Act 1 Scene 3 of Othello offers another interesting instance (which is the focus of Tom Cheeseman’s Version Variation Visualization: Multi-Lingual Crowd Sourcing of Shakespeare’s Othello):

 If virtue no delighted beauty lack,

Your son-in-law is far more fair than black.

Translations of these lines into different languages deal with the meanings of “fair” and “black” rather differently. Mikhail Lozinskij’s Russian translation says “Since honor is a source of light of virtue, / Then your son-in-law is light, and by no means black.” Christopher Martin Wieland and Ángel Luis Pujante used white in German and Spanish (respectively) to translate “fair,” while Victor Hugo chose “shining.” It’s eye opening to see how translation opens up the text in new ways.

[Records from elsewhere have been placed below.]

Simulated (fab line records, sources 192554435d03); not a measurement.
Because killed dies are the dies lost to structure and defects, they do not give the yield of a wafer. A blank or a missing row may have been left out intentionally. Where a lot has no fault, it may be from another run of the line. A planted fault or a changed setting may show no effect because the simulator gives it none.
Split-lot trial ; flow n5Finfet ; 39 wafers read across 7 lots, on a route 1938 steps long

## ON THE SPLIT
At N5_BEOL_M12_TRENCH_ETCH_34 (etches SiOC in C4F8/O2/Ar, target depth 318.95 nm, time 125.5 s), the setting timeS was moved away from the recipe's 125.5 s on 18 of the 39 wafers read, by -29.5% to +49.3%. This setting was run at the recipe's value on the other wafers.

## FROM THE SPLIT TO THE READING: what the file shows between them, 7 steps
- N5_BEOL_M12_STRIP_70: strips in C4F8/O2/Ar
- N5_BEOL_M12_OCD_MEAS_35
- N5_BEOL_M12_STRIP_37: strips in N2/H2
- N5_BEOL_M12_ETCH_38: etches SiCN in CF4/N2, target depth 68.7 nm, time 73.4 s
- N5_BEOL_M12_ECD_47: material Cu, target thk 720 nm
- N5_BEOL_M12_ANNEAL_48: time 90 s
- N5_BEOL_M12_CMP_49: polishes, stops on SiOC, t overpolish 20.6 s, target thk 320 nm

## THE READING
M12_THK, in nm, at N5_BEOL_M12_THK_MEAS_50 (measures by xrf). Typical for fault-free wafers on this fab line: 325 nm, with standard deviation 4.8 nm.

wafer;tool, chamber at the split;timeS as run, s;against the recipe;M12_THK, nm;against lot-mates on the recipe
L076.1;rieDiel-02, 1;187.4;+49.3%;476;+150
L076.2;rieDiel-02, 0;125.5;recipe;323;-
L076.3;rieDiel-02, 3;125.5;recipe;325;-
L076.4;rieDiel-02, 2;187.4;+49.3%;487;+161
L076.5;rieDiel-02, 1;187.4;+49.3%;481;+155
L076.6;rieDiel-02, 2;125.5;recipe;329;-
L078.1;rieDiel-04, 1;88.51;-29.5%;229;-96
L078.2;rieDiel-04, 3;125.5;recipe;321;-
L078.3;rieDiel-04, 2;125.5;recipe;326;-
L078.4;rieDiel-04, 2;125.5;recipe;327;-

(5) Class units can be designed around watching videos on Global Shakespeares and discussing the English subtitles. It is eye opening for students to experience Hamlet’s “to be or not to be” speech in languages other than English. The vague, versatile, and “Swiss-knife” verb “to be” is as ambiguous in English as it is in many other languages. Sometimes it is translated as “to have” (but to have or not to have what!?), to do, to die, and so on. Go to this page to listen to the speeches.

There you will find “to be or not to be” in several languages drawn from actual performances:

  • English [Gielgud Hamlet]
  • Arabic [Sobhi Hamlet]
  • Assamese (Indian dialect) [Hazarika Hamlet]
  • Brazilian Portuguese [Correa Hamlet]
  • Japanese [Kurita Hamlet]
  • Korean [Yohangza Hamlet]
  • Mandarin [Hamlet Unplugged]
  • Swedish [Lyth Hamlet]

(6) One can also build into a Twelfth Night unit issues of gender, world cultures, and Shakespearean performance. Japanese is a language more complex than English from a sociolinguistic point of view. Performing the play in Japanese is therefore a challenge. One would have to wrestle with more than 20 first- and second-person pronouns to maintain the ambiguity and subtlety of gender identities. In addition to making the right choice of employing the familiar or polite style based on the relation between the speaker and the addressee, the male and female speakers of Japanese are each confined to gender-specific personal pronouns at their disposal. Before a translation can be undertaken, decisions will have to be made on the register and gendered expressions to convey Orsino’s comments about love from a male perspective and Viola’s apology for a woman’s love when in disguise as Cesario, or the exchange between Rosalind in disguise as Ganymede and Oliver on her “lacking a man’s heart” when she swoons, nearly giving herself away (4.3.164-176). But limitations create new linguistic and cultural opportunities. Translational moments like this can launch interesting discussions about visible and invisible gender identities in Twelfth Night.

(7) Interdisciplinarity. Global Shakespeare is a great topic for inquiry-driven learning. It is often assumed that materials to be presented in the undergraduate classroom have to be dumbed down, and that students will be overwhelmed by interdisciplinary approaches. The opposite is true. Students love a hands-on approach to create and share knowledge, to build on existing theories to explore new frontiers. As a broad field, global Shakespeare allows students to make fresh contributions. Beyond Global Shakespeares, many other archives can help students make transhistorical connections between issues and build cross-cultural understanding of arts. For example, Early English Books Online (EEBO), and the Folger Shakespeare Library’s LUNA.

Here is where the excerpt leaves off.